It's a bit mundane but will do the trick. You can replace the last few steps with an import on node startup (see the example.

Keep in mind two caveats:

  • you will lose the messages in the queues, so make sure you only follow these steps where that's not a problem
  • the default user created when a cluster is deployed is somewhat special. If you import the definitions after the new cluster is up (as in the steps above), you will still have default user of the new cluster (so the new cluster will have 1 more user than the old one). If you import the definitions on boot (as in the linked example), the new cluster will have exactly the same users as the old one but unfortunately your Kubernetes Secret (foo-default-user in this example) will contain credentials that won't work (they are generated for the new cluster but RabbitMQ doesn't create the default user when definitions import is configured). We hope to find a way to keep the secret in sync in such situations, but for now, you can just manually update it with the old cluster's credentials so that your secret matches the actual state.

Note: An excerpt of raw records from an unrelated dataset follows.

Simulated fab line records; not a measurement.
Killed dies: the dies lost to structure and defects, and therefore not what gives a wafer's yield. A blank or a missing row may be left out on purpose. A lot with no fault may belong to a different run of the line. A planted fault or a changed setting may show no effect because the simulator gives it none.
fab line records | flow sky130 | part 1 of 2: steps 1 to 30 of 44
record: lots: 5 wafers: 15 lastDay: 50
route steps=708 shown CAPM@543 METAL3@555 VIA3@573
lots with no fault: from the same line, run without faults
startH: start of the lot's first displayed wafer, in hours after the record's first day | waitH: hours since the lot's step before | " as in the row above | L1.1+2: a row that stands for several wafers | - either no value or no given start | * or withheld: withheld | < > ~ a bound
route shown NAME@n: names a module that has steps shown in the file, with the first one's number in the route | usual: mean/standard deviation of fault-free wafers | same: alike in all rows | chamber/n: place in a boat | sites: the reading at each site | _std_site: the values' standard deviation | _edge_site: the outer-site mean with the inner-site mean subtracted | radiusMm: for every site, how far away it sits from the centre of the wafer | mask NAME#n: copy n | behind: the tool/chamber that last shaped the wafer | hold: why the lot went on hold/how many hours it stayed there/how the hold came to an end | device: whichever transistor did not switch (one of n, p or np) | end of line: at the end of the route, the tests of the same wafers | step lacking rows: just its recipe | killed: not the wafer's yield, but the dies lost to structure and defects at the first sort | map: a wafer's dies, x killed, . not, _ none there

mkuratczyk avatar Aug 30 '21 07:08 mkuratczyk

Hi @mkuratczyk, just want to know any update about this feature? is the scale down fully supported now? or do we have any plan/ETA? thanks :D

yuzsun avatar Nov 09 '21 06:11 yuzsun

It's not. Please provide the details of your situation and what you'd expect to happen and we can try to provide a workaround or will take such a use-case into account when working on that.

mkuratczyk avatar Nov 09 '21 07:11 mkuratczyk

we were using rabbitmq Statefulset in Kubernetes, and we found it was unable to scale down. whenever we tried to scale down the Statefulset to 0, there will be 3 replicas remained. image the issue only occurs in rabbitmq, other Statefulset like nginx Statefulset will be successfully scaled down to 0.

yuzsun avatar Nov 10 '21 02:11 yuzsun

  1. The Operator reconciles the StatefulSet so if you configured replicas: 3 in the RabbitmqCluster, when you change the StatefulSet, the Operator will "fix it" because it no longer matches the definition. This is how reconciliation is supposed to work in Kubernetes (the same mechanism is what restarts pods when they disappear - their number no longer matches the defined number of replicas).
  2. You can't decrease the replicas in the RabbitmqCluster to prevent you from losing data. Scaling down this way can lead to data loss in a production environment (there can be data that is only present on some of the nodes and those nodes could get deleted).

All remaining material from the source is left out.